KUALA LUMPUR, April 1 — Datuk Seri Najib Razak today claimed that foreign funding is not taxable in Malaysia, following a report that he was allegedly being billed for RM1.5 billion in income tax owed to the government.
Najib noted that the new administration under Pakatan Harapan had previously accused him of receiving billions in funds from foreign sources, but insisted that such funds would not be subject to tax.
“Firstly, political contribution including from the Saudi Arabia Ministry of Finance is not subject to tax under the law.
“Secondly, as is publicly known, income obtained from abroad are not taxable under taxation laws,” the former Umno president claimed in a Facebook post.
Najib said he was the custodian of party funds, asserting that part of a RM2.6 billion sum that he was accused of receiving was also alleged to have been channelled to political parties for political work. Najib also claimed to have returned a large part of the RM2.6 billion amount.
Earlier today, The Edge Financial Daily reported that the Inland Revenue Board (IRB) has billed Najib for an extra RM1.5 billion of income tax which it said was due between 2011 and 2017.
The financial paper quoted anonymous sources saying that Najib had undeclared taxable income of close to RM4 billion during that period — which also included the RM2.6 billion that Najib has insisted was a donation he received from Saudi Arabia.
In his Facebook post today, Najib did not directly confirm receiving such a demand for RM1.5 billion in unpaid taxes or the news report.
But he alleged that the government could leak information on tax matters of any individual to the media if it was beneficial to them politically and even if such details are meant to be confidential in law.
The Edge today also quoted tax experts saying donations are subject to income tax, and Najib have committed an offence by not declaring the RM2.6 billion as his income, regardless of the source.
Last year, Najib had admitted that he did not verify the source of the RM2.6 billion that ended up in his bank account, which had allegedly been siphoned from 1Malaysia Development Bhd (1MDB).

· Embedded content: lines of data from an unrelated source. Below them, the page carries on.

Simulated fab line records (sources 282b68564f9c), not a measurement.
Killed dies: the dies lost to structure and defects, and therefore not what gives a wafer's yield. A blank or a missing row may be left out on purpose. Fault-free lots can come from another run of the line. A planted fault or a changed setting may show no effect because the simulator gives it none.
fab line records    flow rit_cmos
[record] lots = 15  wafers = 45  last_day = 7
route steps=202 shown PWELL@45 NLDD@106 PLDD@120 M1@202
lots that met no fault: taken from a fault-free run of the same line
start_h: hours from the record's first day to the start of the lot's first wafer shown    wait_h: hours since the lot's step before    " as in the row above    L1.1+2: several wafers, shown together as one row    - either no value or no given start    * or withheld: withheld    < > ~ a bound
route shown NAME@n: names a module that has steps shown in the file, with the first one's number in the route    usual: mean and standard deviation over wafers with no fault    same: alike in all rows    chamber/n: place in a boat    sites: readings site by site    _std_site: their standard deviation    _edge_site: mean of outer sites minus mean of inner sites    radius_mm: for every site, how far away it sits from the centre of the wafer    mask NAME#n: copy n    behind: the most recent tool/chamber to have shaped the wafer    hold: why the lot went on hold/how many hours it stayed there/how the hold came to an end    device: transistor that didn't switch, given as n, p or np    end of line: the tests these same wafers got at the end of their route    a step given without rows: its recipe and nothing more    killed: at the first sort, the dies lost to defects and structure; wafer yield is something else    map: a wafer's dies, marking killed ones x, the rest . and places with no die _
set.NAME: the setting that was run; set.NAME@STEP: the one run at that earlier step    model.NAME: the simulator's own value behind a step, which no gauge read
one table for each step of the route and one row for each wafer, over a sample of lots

Speaking to Al Jazeera’s 101 East show, the former prime minister said he had assumed the money was “donations” connected to Saudi Arabia’s King Abdullah bin Abdulaziz Al Saud after the latter gave assurance of his support.
Najib is facing multiple charges linked to funds belonging to 1MDB and its former unit SRC International Sdn Bhd.
His first 1MDB-linked trial is set to begin this Wednesday, while another trial is scheduled to start from April 15.